Cadillac’s Super Cruise promises ‘true hands-free’ highway driving

 Aerial view of highway

As carmakers around the world develop automated driving technologies that will help them secure the ‘driverless dollar’, Cadillac this week announced its own new driver assistance feature.

The luxury car firm’s Super Cruise technology is a hands-free driver assistance system for highway driving that includes an escalating driver alert system.

The company described Super Cruise as “the industry’s first true hands-free driving technology for the highway” – inviting comparisons with Tesla’s Autopilot technology, which requires drivers to keep their hands on the steering wheel at all times.

Cadillac president Johan de Nysschen said: “Super Cruise is a more technologically advanced hands-free driving solution, which in terms of capability, integration and validation is uniquely focused on customer convenience and safety.”

Super Cruise is designed to operate specifically on divided, limited-access highways, giving drivers the opportunity for hands-free driving during both long-distance journeys and the daily commute.

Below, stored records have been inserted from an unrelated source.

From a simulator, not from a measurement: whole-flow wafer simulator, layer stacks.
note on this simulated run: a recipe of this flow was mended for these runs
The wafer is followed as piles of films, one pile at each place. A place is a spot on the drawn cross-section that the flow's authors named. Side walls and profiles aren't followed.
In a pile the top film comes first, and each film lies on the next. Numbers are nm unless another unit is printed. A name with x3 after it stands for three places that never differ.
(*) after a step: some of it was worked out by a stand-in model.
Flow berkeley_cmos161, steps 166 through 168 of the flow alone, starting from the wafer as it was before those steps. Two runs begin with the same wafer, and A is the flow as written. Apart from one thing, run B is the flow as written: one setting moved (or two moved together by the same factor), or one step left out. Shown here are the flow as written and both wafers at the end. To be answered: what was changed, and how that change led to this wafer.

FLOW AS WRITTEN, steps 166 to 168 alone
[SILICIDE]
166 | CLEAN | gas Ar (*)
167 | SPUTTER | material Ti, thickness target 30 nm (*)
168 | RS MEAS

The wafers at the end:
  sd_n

“American drivers travel twice as many miles on urban and suburban highways as they do on rural roads,” said Barry Walkup, chief engineer of Cadillac Super Cruise. 

“Super Cruise allows hands-free driving and operates only within the environment where it has the most benefit. 

“While it is technically possible for the technology to drive hands-free on other kinds of streets and roads, we feel strongly that this targeted approach is the best to build consumer and regulatory confidence and enthusiasm for advanced mobility.” 

Super Cruise allows hands-free driving and operates only within the environment where it has the most benefit.
— Barry Walkup, chief engineer of Cadillac Super Cruise

The company says that Super Cruise is the first assisted driving technology to combine precision LiDAR map data with real-time cameras, sensors and GPS. 

While the camera and sensor data control the car’s basic driving systems – steering, braking and acceleration – the map data will govern system use, only enabling Super Cruise under appropriate conditions such as highway driving.

Escalating driver alert system

The technology also aims to address the risk of driver distraction. A study recently found that it can take as long as 25 seconds for a human driver to resume control from a driverless car.

While Super Cruise allows for hands-free operation, it incorporates a number of different measures to ensure the driver remains alert at all times.

“When we were developing Super Cruise we knew it was important to keep the driver engaged during operation,” said Walkup. “That’s why we’ve added a driver attention function, to insist on driver supervision.”

 A steering wheel light bar indicates the status of Super Cruise and will prompt the driver to return their attention to the road ahead if the system detects driver attention has turned away from the road too long. [image courtesy of cadillac]

A steering wheel light bar indicates the status of Super Cruise and will prompt the driver to return their attention to the road ahead if the system detects driver attention has turned away from the road too long. [image courtesy of cadillac]

The driver attention system uses a small, dedicated camera on top of the steering column and infrared lights to track the driver’s head position and determine where the driver is looking while Super Cruise is operating.

If the driver becomes distracted and turns their attention away from the road ahead, the system uses a series of escalating alerts to prompt them to focus. 

After an initial prompt to return their attention to the road, a steering wheel light bar will guide the driver to look at the road or take back control of the wheel.

If needed, additional alerts can include visual indicators in the instrument display, tactile alerts via the car’s seat and even audible alerts.

Should the driver still not respond, Cadillac says that its driver assistance technologies are able to bring the car to a controlled stop and, if necessary, use the vehicle’s built-in OnStar communications systems to alert emergency services.